CONWAY, SC (WBTW) – The chair of Horry County’s school board says the district could need more than 100 new schools in the next two decades.
This comes after county planners said earlier this week that nearly 300,000 people are projected to move to Horry County over the next 20 years. The Imagine 2040 plan, which is a comprehensive guide for the county’s future, estimates about 275,000 more people will live in Horry County by 2040.
Horry County Schools board chair Ken Richardson says HCS may need to more than double its number of schools in the next two decades if that new population projection is accurate. After hearing about the population estimate during the Horry County Council workshop Monday, Richardson says he did some quick math to see how that projection would impact HCS.
Richardson estimates if one-third of those 275,000 people have one child, HCS would need 100-120 more schools.
“We have tried to do the best planning we can, but we have not planned for 90,000 more students in the next 20 years,” he said. “Think about the number of teachers we’ve got to go out and find. We’re having a hard enough time now finding good teachers in the state of South Carolina.”
Richardson says the ideal size of a school would be 600-700 students in an elementary school, 800-1,000 students in a middle school and 900-1,200 students in a high school. Richardson says there is a chance some schools could be expanded beyond those limits, depending on several factors.
Imagine 2040 also says at least 22 of the district’s 57 schools could be at or over capacity by 2023, without capital improvement projects to build new or expanded buildings. About 37% of people in the county now are 55 or older, many retired or without kids in kindergarten through 12th grade. The planners behind Imagine 2040 say Horry County is likely to keep attracting more retirees over the next two decades.
Still, Richardson says these projections indicate HCS likely needs to plan on adding or upgrading dozens of schools in the next 20 years.
“You can imagine what it would be like to have to build 80 or 90 more schools,” said Richardson. “You talk about the growth in the county, where are we going to get the property to build these schools?”
Another question is how HCS will pay to build them. Richardson says the district will likely need more ways to raise money.
One way would be charging impact fees on new developments.
“We’re going to have to have the penny sales tax pass again, so that we’ve got some money there,” Richardson said. “We want to try and do this in a way where we’re not raising the tax millage. We don’t want to penalize the people that have been living here a long time because of the new people coming in.”
Imagine 2040 also estimates more than three-quarters of the people moving to Horry County will be in four school attendance areas. Those are Carolina Forest, St. James, North Myrtle Beach and Socastee.
The Imagine 2040 plans also outlines some schools that are likely focuses for future projects. Some are already in the works, like a new Horry County Education Center, also called “the alternative school,” as well as replacements for the Conway Education Center and Whittemore Park Middle School.
Other potential new schools that didn’t make the final project list for the five-year capital plan are also mentioned in Imagine 2040. Two new schools are listed for Carolina Forest: one off of Carolina Forest Boulevard, another off Ronald McNair Boulevard. HCS has an option until the end of the year to buy land off Ronald McNair for a school.

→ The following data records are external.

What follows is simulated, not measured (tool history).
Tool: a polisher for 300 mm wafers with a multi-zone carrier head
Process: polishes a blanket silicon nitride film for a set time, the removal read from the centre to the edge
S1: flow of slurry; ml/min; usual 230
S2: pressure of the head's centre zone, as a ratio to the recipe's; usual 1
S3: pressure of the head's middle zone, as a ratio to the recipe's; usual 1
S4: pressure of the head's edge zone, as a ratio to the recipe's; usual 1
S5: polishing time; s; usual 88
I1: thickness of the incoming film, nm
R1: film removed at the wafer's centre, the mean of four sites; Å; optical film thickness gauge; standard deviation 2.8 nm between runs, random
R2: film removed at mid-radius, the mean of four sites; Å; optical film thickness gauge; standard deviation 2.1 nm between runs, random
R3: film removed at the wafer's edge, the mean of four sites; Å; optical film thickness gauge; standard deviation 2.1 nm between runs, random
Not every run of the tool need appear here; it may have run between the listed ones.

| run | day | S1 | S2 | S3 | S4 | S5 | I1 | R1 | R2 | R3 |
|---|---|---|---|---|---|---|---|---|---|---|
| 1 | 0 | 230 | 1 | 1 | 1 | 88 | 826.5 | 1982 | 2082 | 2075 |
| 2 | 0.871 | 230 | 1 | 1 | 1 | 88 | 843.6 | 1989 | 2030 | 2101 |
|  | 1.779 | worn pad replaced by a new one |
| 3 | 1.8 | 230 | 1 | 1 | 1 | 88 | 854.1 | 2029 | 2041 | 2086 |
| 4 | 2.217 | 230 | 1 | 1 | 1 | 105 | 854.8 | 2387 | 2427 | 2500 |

A replacement for St. James Elementary School is also listed in Imagine 2040. Parents of kids at the school have complained for most of 2019 about mold issues in the 63-year-old building.
A new intermediate school in the Little River area is also mentioned in the county’s comprehensive plan. Additions or renovations are also listed for the high schools in Myrtle Beach, Conway, Socastee and St. James. Aynor’s elementary and middle schools are also on Imagine 2040 for additions or renovations.
Horry County Council is expected to hold a public hearing about Imagine 2040 at its September 3 meeting.